Lagos Train Accidents Stir Concern

By Gbenga Salau and Gbenga Akinfenwa   |   08 November 2015   |   5:33 am  
A passenger train FILE PHOTO

A passenger train FILE PHOTO

CONCERN has been raised over incidences of train accidents in the Agege area of Lagos state and the negligence of officials of the Nigerian Railway Corporation (NRC).

Two separate accidents were recorded at the Pen Cinema railroad crossing in August alone. The first (August 10) was a collision said to have happened around 8:45pm between a train and a haulage trailer and in which two people died. The driver of the trailer had attempted to move across the rail, not heeding the hooting of the approaching train. Two persons who had hung illegally on the train fell off and died immediately.

A second accident occurred a week after (August 16) when two trains collided, also killing two. Another person sustained serious injuries. Again, the victims were passengers on rooftop.

According to the Managing Director of the Corporation, Mr. Adeseyi Sijuwade, a panel of inquiry was set up to investigate the cause of the tragedies.

The Guardian observed, however, that on several occasions, NRC officials failed to erect barricades across the track, despite receiving signals from oncoming trains. It was also noticed that several times when vehicular traffic encroaches on the rail, especially during gridlocks, train drivers are forced to apply the brakes to prevent disaster.

Madam Debora Okikiolu, who witnessed one of the accidents, blamed impatient motorists for ignoring train signals. She explained that often, vehicles attempting a quick dash across the track get stuck in the process. She said such incidents could have been avoided had officials woken up to their responsibilities, deploying barricades and enforcing rules.

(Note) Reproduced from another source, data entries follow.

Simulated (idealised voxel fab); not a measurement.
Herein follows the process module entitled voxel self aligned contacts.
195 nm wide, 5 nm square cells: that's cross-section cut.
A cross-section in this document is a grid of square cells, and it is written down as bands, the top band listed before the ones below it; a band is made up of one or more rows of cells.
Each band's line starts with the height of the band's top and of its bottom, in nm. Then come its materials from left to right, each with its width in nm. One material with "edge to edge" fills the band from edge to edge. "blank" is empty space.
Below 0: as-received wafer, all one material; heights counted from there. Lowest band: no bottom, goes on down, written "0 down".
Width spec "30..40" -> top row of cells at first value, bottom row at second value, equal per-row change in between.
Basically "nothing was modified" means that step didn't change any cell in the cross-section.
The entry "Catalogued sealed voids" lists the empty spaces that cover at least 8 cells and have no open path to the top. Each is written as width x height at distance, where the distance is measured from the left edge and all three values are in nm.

One passenger, who didn’t want his name mentioned, told The Guardian that serious accidents, nevertheless, have been averted in the last few months due to the vigilance of train drivers and NRC officials. He regretted that motorists, especially commercial bus operators, are in the habit of flouting traffic rules as a result of impatience and recklessness, and that with such disposition, NRC officials can do little to keep them from impending danger.

The Lagos District Public Relations Officer, Khadijat Adekomaiya, said safety is crucial to the NRC, a reason it stationed personnel who run shifts at crossings. She explained that the role of these workers is to pull down a barrier across the track whenever a train was approaching.

“These things are mechanical and could, sometimes, break down. Every day, however, our engineering team goes round to observe any of the barriers that are damaged. The problem is that we are in a country where people do not care about public properties. That is the reason these facilities are vandalized often. Also, sometimes, drivers do not comply with rules requiring them to keep off the tracks, especially at crossings. Even when officers at the crossings ask them to stop, many drivers do not obey.”

According to her, when drivers violate the rule and flee, the officers report the cases to the police for prosecution. “They are required to pay a fine. And when they are apprehended at the scene they are handed over to the police for prosecution,” she said.

Asked whether her organization has become helpless in checkmating people who sit on train tops and hang on doors, Adekomaiya disagreed. She said that besides enlightenment campaigns warning that persons who engage in such endanger their lives, the Corporation’s task force set up to ensure compliance has arrested many offenders. She disclosed that rather than have a change of heart, the offenders would return the following and day and repeat the same.

“We had a raid recently by the task force. It comprised the police, Man O War and the NRC staff. There were about 200 illegal passengers riding on our train. We were able to nab over 50 and handed them over to the Police.
The continuity of the illegality is not because of our inconsistency in raiding the offenders. Though we acknowledge the need for more coaches, the reality is that as a public entity, available facilities are insufficient for all that are interested in using them.

“It should be noted that we cannot, single-handedly, take the decision, as a publicly owned corporation, to get additional coaches, because we report to the Ministry of Transport, and I think the federal government is looking at how to continue with what the previous government has done to improve the railway system.

“The NRC for a long time was moribund but now we run 14 trips a day. This means we carry over 9000 passengers. We also now move containers and petroleum products to different parts of Nigeria. We know there is room for growth.”